What is very real is the influence of Pakistan. They justify their involvement in Kashmir and systematic promotion of terrorism as jihad and a freedom struggle. That would not be such a tough pill to swallow if all of Pakistan-occupied Kashmir was not equally dissatisfied with the Pakistan Government, so as to approach the United Nations with the human right abuses there. Even they want an Azad Kashmir, one free from the tyranny of Pakistan. This brings me to the moot point. Pakistan’s only reason to claim Kashmir is because its population is Muslim. This is strange because it does not account for the suffering of the people of Gilgit and Baltistan, a large percentage of who are Shias and, hence, not the brand of Islam that Pakistan endorses. There has been conflict between the Shias of Gilgit-Baltistan and the Sunnis who have arrived from Pakistan. Very few of the militants are fighting for an Independent Kashmir; Kashmir as a separate country. Most of them want Kashmir to be a part of Pakistan and want to convert India into an Islamic state. It is difficult to call a militant a freedom fighter under these circumstances.
I personally don’t endorse the Islam front. And Kashmir has a strong Islamic case to it. The exodus of the Kashmiri Pandits was a sin that they cannot be absolved of, no matter what argument is presented. ‘Kashmiriyat’, the culture under which people of different faiths coexist, is long dead. I personally feel that the Constitution of a nation should stand higher than any religion. A country should not be defined by the religion that people follow. I probably sound silly because I belong to a country that is obsessed with religion. The people of India are hyper sensitive when it comes to their religion and it takes barely more than a sneeze to ‘hurt’ someone’s religious sentiments. I recall once seeing a debate on one of the news channels years back. A Christian priest sat on the stage, offended about something someone had said about Christ and the whole affair had been organised to discuss how ‘hurt’ the priest was feeling. At one point, a young Muslim lady, wearing a burkha with her face uncovered, took the mike and asked the priest why was he so offended because lots of people say many hurtful things against Islam, but her faith was not so fragile that it could be shaken by what people said. The priest really did not know what to say to the young lady. For me, that lady is an icon of what the attitude of Indians should be. India, for whatever its shortcomings may be on this front, with the minorities in the nation feeling that they are not being treated fairly and equitably, still upholds an ideal of secularism that is worth striving for.
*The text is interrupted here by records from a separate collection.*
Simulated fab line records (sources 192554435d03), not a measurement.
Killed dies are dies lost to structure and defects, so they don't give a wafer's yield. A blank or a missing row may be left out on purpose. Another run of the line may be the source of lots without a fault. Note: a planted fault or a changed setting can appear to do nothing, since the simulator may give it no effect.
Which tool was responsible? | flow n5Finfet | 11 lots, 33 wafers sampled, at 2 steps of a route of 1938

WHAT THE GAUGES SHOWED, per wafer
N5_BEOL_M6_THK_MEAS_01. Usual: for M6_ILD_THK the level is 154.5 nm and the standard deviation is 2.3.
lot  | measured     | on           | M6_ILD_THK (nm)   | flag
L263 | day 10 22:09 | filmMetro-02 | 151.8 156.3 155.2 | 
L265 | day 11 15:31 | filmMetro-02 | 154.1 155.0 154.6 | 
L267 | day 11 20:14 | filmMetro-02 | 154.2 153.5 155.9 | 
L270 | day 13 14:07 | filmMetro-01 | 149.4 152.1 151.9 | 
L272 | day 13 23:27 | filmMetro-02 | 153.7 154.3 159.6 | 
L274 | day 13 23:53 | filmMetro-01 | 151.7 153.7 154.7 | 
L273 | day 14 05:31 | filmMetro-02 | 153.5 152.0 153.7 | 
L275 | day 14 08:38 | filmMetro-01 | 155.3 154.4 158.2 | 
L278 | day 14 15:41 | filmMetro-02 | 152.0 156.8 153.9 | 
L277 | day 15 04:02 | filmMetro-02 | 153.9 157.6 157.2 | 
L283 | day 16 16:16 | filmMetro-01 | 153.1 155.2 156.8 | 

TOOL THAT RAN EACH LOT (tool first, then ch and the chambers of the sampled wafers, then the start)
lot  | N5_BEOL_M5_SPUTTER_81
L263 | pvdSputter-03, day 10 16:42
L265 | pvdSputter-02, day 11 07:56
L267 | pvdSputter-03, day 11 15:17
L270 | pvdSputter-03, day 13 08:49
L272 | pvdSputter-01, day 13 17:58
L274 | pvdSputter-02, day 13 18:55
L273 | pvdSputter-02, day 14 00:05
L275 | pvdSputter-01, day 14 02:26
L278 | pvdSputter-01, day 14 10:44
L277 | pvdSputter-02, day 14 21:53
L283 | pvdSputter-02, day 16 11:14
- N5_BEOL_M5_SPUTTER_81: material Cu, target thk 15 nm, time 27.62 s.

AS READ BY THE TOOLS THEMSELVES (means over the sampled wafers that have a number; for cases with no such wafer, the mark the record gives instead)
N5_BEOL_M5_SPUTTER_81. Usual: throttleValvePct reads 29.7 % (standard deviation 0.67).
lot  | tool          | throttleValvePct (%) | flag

Kashmiris claims they have their own culture and their own way of living. I say take a good look at India, where every few hundred kilometres people have their own culture and their own way of living. After finishing his engineering in Bangalore, a batchmate of mine went to Chennai to work at a software company. He was a Punjabi. One day he went to the neighbourhood kirana (grocery) shop to buy some paneer (cottage cheese). “You want paneer? Go to your bloody North India and buy paneer.” This is what the shopkeeper told him. I lived in Bangalore for five years while doing my engineering. I faced numerous incidents of discrimination by teachers and local people alike. The brand new KFC there was stoned by a local organization for not conforming to Karnataka and its culture. But I don’t hate Bangalore or its people because I know they are nice people. Screwed up stuff does happen sometimes. Despite the Tamil pride in its language and culture and that of the Kannadigas and the Andhraites and the Malayalis, we have still forged a republic together. Same is to be said of the eastern states, where each state has its own unique identity and culture.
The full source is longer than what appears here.